Agencies exploit this polarity between speech and song by relegating factual information to spoken language and emotional, nonfactual messages to lyrical language. Mixtures of speech and song provide advertisers with opportunities for both logical, factual appeals and emotive, poetic appeals.

In general, national brand advertisers tend to favor poetic appeals over logical appeals, since specific logical, factual distinctions between competing products often tend to be weak. Minor product differences may often be amplified through the use of music. Also, musical lyrics (as opposed to a straight narrative pitch) are useful as an authoritative frame. Statements which are sung elicit less critical reflection than spoken statements. Indeed, this distinction is reflected in courts of law, which are much less apt to find sung statements slanderous than their spoken counterparts.

5. Targeting
Musical styles have long been identified with various social and demographic groups. Musical style might therefore assist in targeting a specific market. The style may function as a socioeconomic identifier -- a device for addressing a specific audience.

The highly competitive environment of advertising strategies ferrets out those targeting strategies which are less optimal. It follows that an observer can learn about social meanings in music simply by examining the advertising strategy. Radio and television advertisements are the most overt records joining life-style, social class, and material aspirations to musical style. They are, consequently, useful tools for unraveling musical meanings in a social and cultural context.
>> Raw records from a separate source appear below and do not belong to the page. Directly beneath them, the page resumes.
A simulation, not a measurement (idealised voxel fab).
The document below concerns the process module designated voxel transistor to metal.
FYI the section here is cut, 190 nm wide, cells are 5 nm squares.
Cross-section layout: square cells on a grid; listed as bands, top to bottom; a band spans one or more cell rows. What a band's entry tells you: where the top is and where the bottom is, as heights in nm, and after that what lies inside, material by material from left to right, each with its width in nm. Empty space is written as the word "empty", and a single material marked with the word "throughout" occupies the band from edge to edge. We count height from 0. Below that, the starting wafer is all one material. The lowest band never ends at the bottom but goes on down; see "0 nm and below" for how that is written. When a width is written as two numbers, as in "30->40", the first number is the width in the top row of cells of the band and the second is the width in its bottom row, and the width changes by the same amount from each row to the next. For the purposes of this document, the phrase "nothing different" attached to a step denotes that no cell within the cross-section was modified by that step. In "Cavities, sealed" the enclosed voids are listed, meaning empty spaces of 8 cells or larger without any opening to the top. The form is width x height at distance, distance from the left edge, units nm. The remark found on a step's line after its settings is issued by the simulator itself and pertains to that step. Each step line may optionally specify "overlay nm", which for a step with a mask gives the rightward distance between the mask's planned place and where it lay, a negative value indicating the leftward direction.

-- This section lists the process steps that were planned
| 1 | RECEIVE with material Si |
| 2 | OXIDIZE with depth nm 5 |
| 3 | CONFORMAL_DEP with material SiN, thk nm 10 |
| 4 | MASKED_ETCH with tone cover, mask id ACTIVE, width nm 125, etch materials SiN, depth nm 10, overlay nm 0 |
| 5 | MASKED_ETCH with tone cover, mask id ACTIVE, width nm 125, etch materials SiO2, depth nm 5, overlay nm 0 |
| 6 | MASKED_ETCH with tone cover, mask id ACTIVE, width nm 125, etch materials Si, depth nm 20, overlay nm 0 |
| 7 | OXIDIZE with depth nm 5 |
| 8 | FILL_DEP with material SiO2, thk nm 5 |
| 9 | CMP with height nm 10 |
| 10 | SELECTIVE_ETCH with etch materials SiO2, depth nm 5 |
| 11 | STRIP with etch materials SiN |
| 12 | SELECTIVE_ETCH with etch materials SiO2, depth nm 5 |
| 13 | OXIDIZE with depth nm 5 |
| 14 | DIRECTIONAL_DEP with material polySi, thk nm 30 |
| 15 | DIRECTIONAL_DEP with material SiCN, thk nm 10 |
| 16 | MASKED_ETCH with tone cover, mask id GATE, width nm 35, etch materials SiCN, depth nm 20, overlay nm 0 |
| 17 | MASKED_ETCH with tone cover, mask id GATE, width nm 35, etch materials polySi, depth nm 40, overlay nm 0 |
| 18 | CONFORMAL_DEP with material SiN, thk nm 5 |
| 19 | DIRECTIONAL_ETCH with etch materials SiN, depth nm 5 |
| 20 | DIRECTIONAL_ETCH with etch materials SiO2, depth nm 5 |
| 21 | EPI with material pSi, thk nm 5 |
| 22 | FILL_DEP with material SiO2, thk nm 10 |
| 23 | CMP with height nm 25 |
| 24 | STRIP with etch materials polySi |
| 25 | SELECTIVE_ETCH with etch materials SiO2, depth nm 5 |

6. Authority Establishment
Closely related to the targeting function is the use of music to enhance an ad's credibility, to establish its authority. Indeed, it may be the case that effective targeting is merely the result of proper authority establishment. A simple way of establishing authority is through expert testimony (such as race-car driver Jackie Stewart advocating Ford motor cars) or expert endorsement (such as Crest toothpaste's approval by the American Dental Association). Authority may also be fostered through testimonials of non-technical authorities -- notably by testimonials of celebrities who have no specific expertise with respect to the product. Despite their lack of product-specific expertise, however, celebrities will have a distinctive demeanor, style, or air which may lend weight or credence to the testimonial.

In addition to credence established by personal authority, advertisers may employ actors and actresses on the basis of group authority, the most important groups being those associated with race, sex, age, and social class or status. Since differences in musical taste have close correspondences to such groups, musical style may be used as a very effective nonverbal identifier.

To the extent that advertising succeeds in enticing an audience, the advertising must have some genuine appeal. A successful advertisement is able to strike some meaningful chord -- something the listener values. The product itself rarely carries sufficient appeal alone, so advertisers will endeavor to link or join the product to some cultural value which stirs more profound allegiances. Bathroom tissue, for example, does not conjure up deep allegiances or emotions except for Western travelers in developing countries. The cuteness of fluffy kittens, however, does manage to elicit more fundamental attractions -- and so such associations are created by advertisers to sell bathroom tissue.

What distinguishes music from traditional advertising is that advertising maintains a distinction between the ad itself and the service or artifact to be purchased. Consuming the ad is not identical to consuming the product. In music, however, this is not the case. The product and the advertisement are one and the same -- they are inextricably intertwined. A musical work can be regarded as self-advocating; a work sells itself. The same techniques of social targeting, memorability, and establishment of authory are just as crucial as they are in advertising .

Indeed, top-forty production practices as well as the advent of music videos reflect a growing entanglement of music and promotion -- of values and marketing. The so-called musical "hook" is just a species of jingle, oriented toward the achievement of the same purpose: increasing memorability and product recall. Through quotation, allusion, or plagiarism, musical gestures such as riffs, instrumental timbres, rhythms, and so forth are used both to target audiences and to establish msuical authority.

However one measures good music, it must be acknowledged that, on a second-for-second basis, advertising music is perhaps the most meticulously crafted and most fretted-about music in history. Nationally produced television advertisements in particular may be considered among the most highly polished cultural artifacts ever created. But it is the overt knowledge of objectives and the consequent desire to control and handle the tools of musical meaning which make advertising such a compelling object of musical study.